LA-Mayor: Spending Cap and Gloves Come Off

Posted by Bob Brigham

From the LA Times:

Villaraigosa campaign strategist Ace Smith said the city councilman, who raised $1.8 million by last Sunday, would collect as much as he can.

"Jim Hahn ran one of the sleaziest campaigns in American history four years ago," said Smith, referring to the June 2001 matchup in which Villaraigosa lost to Hahn. "We know we are going to need every dollar possible to respond."

Hahn campaign strategist Kam Kuwata said that "all the money in the world cannot cover up" Villaraigosa's "very shaky record" in public office.

Hahn and Villaraigosa, meanwhile, spent the day attacking each other's records on crime and education.

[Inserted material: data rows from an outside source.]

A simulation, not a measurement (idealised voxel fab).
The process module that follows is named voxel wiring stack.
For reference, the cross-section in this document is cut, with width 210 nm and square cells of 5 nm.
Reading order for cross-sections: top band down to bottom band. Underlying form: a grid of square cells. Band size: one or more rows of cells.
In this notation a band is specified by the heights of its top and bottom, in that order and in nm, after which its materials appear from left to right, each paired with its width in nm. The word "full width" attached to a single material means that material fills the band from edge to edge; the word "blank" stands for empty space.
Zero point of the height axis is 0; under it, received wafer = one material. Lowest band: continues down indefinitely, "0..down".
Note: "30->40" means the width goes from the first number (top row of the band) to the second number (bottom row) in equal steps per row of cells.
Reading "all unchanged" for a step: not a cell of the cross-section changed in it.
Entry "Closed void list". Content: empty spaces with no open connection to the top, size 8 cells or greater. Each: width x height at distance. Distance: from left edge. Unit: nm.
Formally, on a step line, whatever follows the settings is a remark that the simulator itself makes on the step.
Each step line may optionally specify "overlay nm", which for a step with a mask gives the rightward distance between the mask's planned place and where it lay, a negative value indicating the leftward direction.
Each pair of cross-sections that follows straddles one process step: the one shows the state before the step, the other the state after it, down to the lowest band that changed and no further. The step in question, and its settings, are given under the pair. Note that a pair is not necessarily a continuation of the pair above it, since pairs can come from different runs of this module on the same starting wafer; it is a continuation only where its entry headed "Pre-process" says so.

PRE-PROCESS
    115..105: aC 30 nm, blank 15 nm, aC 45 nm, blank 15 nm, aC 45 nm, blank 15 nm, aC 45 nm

Two weeks ago I noted Villaraigosa's financial advantage. However, both numbers reported at that time showed a low level of interest with less than impressive contribution totals. Now, the independent spending it giving Hahn temporary relief from being at a financial disadvantage.

Mayor James K. Hahn and his opponent, Councilman Antonio Villaraigosa, can spend an unlimited amount of money on their May 17 runoff election because the cap was lifted Wednesday when two unions with close ties to Hahn reported spending $320,000 to support his reelection.

Hahn has so far benefited from $402,632 in independent spending, primarily from unions, while Villaraigosa has benefited from $121,865, less than a third as much.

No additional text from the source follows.